The related controller's _edit_or_new() method does its own check_access() call, that should be done by the related_create() action (there shouldn't be any auth stuff in controllers).

There's some other weird stuff going on in the controller here too, like some unflattening and tuplizing and putting a package in c.pkg_dict that may not be used anywhere.

It shows a flash message after creating the item, which I don't think we normally do in CKAN, shouldn't be there? (Updating and deleting related items also does this.)

The method docstring of the related controller's _edit_or_new() method looks more like a git commit message.

It adds "related" and "id" to the context at the end, not sure why.

Actions

related_list

The related_list() action function (returns a list of related items, optionally filtered by dataset, type and whether featured) is for some reason putting a package in c.pkg and c.pkg_dict, but I'm not sure if this is actually used (and it doesn't seem like something an action function should do.

related_list() can accept either a dataset ID (in a param named id, which would be clearer if it was called dataset_id) or a dataset dict (in a param called dataset). If the dataset param is not present, it falls back to the id param. This precedence isn't documented or tested. This seems unnecessary to me, much simpler to accept just the id.

If no dataset id or dict is given, it returns all related items, but I don't think this is documented either. Also it looks like all the sorting and filtering features are only applied when returning all related items, and not when returning a dataset's related items (again not mentioned in the docstring).

related_list() calls check_access('related_show'), i.e. it calls the related_show auth function, it should have its own related_list auth function.

It doesn't appear to do much validation of params, e.g. what happens if the given dataset dict or id is invalid?

It also makes a JSON dump of all of the package's resources for some reason?

related_create

After calling model_save.related_dict_save() the related_create() action seems to do its own thing to append the related item to the dataset's list of related items. Should this be done in model_save?

Schemas

The related_show() action uses the default_related_schema(), which is also used by related_create and related_update. I think each action should have its own schema: default_related_show_schema(), default_related_create_schema(), default_related_update schema(). If they're all the same, then make a _default_related_schema() helper function and have them all call it.

In the case of related items, I'm not sure I see the point of validating the data coming out of the database anyway, since I don't think any conversions are done. With packages and resources for example, the schemas can be customized by IDatasetForm and the custom schemas may include converter functions like convert_from_tags() and convert_from_extras(), so that's why data coming out of the database in package_show() needs to be converted/validated. But in related_show(), this seems pointless?

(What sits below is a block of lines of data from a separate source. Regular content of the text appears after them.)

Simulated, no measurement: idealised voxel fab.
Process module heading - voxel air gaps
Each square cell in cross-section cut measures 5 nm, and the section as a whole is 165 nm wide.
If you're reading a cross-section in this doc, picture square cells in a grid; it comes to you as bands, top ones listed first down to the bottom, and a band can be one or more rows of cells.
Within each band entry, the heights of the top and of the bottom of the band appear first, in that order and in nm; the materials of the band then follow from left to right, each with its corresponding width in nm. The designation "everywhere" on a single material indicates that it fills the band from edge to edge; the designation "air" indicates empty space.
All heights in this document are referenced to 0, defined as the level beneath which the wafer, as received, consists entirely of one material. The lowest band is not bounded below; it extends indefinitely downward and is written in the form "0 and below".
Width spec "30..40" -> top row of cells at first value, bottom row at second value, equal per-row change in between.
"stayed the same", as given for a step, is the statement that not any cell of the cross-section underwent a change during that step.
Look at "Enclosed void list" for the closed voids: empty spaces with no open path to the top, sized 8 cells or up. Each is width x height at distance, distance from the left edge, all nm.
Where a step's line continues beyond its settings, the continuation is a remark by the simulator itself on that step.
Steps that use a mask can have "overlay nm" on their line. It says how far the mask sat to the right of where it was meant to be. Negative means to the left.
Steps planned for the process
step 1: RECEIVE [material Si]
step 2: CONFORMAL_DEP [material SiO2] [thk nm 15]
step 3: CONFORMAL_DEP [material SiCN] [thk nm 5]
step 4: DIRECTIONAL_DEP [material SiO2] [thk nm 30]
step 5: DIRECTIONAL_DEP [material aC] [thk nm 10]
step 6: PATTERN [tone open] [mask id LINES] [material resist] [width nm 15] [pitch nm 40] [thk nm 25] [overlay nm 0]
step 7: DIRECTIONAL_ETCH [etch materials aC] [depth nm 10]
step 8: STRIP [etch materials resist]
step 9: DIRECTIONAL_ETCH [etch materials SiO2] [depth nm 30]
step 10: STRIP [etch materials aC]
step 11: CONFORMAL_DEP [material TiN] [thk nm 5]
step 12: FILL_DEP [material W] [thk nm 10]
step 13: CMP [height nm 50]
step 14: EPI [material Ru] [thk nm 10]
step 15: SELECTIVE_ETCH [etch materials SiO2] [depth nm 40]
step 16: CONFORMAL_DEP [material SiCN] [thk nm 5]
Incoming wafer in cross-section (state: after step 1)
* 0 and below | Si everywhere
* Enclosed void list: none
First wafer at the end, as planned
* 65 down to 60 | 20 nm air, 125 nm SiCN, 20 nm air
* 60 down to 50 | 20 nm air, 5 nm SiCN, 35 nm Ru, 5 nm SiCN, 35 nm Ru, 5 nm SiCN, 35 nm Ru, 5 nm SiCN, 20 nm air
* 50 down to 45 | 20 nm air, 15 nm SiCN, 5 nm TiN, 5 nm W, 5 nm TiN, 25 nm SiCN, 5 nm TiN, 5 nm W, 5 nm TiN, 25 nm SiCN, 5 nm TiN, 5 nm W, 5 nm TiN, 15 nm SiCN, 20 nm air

It looks like user_dictize(), if passed the 'with_related' option in the context, will also dictize all of the user's related items. When showing a user profile page, the user controller does pass this option. The dictized items are never used though.

I think this (and several other instances of odd, apparently unused stuff being put into contexts and Pylons template contexts by various related items functions) shows why we should be avoiding things like the template context, and instead using template helper functions. These context variables were presumably once used by the templates, but the templates have since been changed and no longer use them, so they're wasting CPU cycles and cluttering up the code. If the old templates had been calling helper functions instead, those helper function calls would have been deleted along with the old template code.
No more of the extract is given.